# Sugar gliders?



## RussianTort55 (Jun 9, 2007)

Does anyone know of anywhere (as close to london as poss) were i can get some? thanks: victory:


----------



## Amalthea (Oct 2, 2007)

Please make a jaunt over to Sugar Lumps - Index

It's a wonderful UK based glider forum with several fantastic glider breeders available for any advice and your future sugar babies


----------



## Gecko_Sean (Aug 15, 2007)

Amalthea said:


> Please make a jaunt over to Sugar Lumps - Index
> 
> It's a wonderful UK based glider forum with several fantastic glider breeders available for any advice and your future sugar babies


yeah. its a great site, i am already a member, very friendly bunch.


----------



## glidergirl (Nov 27, 2006)

If you have a looksie in the approved breeders section (on sugar lumps) there is a lady called Terry (Furbutz) in East London.


----------



## Jess_Peter (Aug 18, 2007)

theirs one of these for sale in a local pet shop.... i really want it!!

xxxx


----------



## Amalthea (Oct 2, 2007)

I HATE that some petshops continue to sell gliders... They require much more care than a hamster and they are rarely cared for properly (obviously if there is just one) in pet shops. If the pet shop isn't caring for them correctly, how can they give sound advice on their care to anybody who buys them? GRRRR!!!


----------



## Jess_Peter (Aug 18, 2007)

well tbh most pet shops have no idea about ANY of the animals they have in, so unless the person buying isnt an impulse buyer and does there research, the animal(s) will be kept in an unsuitable condition...

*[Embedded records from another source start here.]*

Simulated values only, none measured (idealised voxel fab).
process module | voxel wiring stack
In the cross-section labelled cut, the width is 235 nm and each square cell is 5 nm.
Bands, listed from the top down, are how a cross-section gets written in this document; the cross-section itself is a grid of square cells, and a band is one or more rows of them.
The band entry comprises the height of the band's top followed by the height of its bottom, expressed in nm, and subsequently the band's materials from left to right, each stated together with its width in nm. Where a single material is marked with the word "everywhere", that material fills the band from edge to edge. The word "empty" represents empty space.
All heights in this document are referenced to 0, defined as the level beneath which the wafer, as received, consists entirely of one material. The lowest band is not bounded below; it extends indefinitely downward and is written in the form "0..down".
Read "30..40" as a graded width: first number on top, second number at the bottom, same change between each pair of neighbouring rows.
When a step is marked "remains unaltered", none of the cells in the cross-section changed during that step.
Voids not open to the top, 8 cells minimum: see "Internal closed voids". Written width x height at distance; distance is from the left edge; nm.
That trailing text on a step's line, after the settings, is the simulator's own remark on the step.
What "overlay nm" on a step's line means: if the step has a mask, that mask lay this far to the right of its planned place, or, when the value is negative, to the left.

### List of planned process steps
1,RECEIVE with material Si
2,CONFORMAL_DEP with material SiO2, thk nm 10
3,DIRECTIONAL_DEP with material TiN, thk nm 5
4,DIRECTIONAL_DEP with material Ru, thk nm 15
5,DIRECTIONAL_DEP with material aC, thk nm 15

i do agree with you and am not arguing but the problem isnt with just gliders its with MOST animals!! 

xxxx


----------



## Amalthea (Oct 2, 2007)

It's just so much easier to end up with a dead glider if you aren't given the proper information than say a hamster... Although, I won't start on the size of hamster cages petshops sell... *lol*


----------



## thehoghut (Dec 6, 2007)

Collecting my new boys soon...can't wait.
Having fun watching the OH finishing the cage


----------



## thehoghut (Dec 6, 2007)

will be posting pics @ sugar lumps


----------



## PendleHog (Dec 21, 2005)

Another recommendation for sugar lumps, Im not a glider-ite, but they seem like a nice enough bunch over there :Na_Na_Na_Na:

As for suggies in pet shops, there is a place near me that feeds theirs solely on locusts and keeps them in 18" rat cages (too small even for rats IMO!)

Its the same rather unsavoury place Ive mentioned to glidergirl in the past as preparing the stock "any exotic mammal we can get away with" - disgusting place run by an equally vile man.


----------



## glidergirl (Nov 27, 2006)

Don't get me started Han!!!! Usually pet shops like that get them from a grotty wholesaler who hasn't taken the best of care of them themselves! Not metioning names, but one of them even has probably the worst suggie care sheet known to man on their site (despite being told it's rubbish, and ACTUALLY having had a care sheet sent to them!!!!). Grrrrrrrrrrr :censor:


----------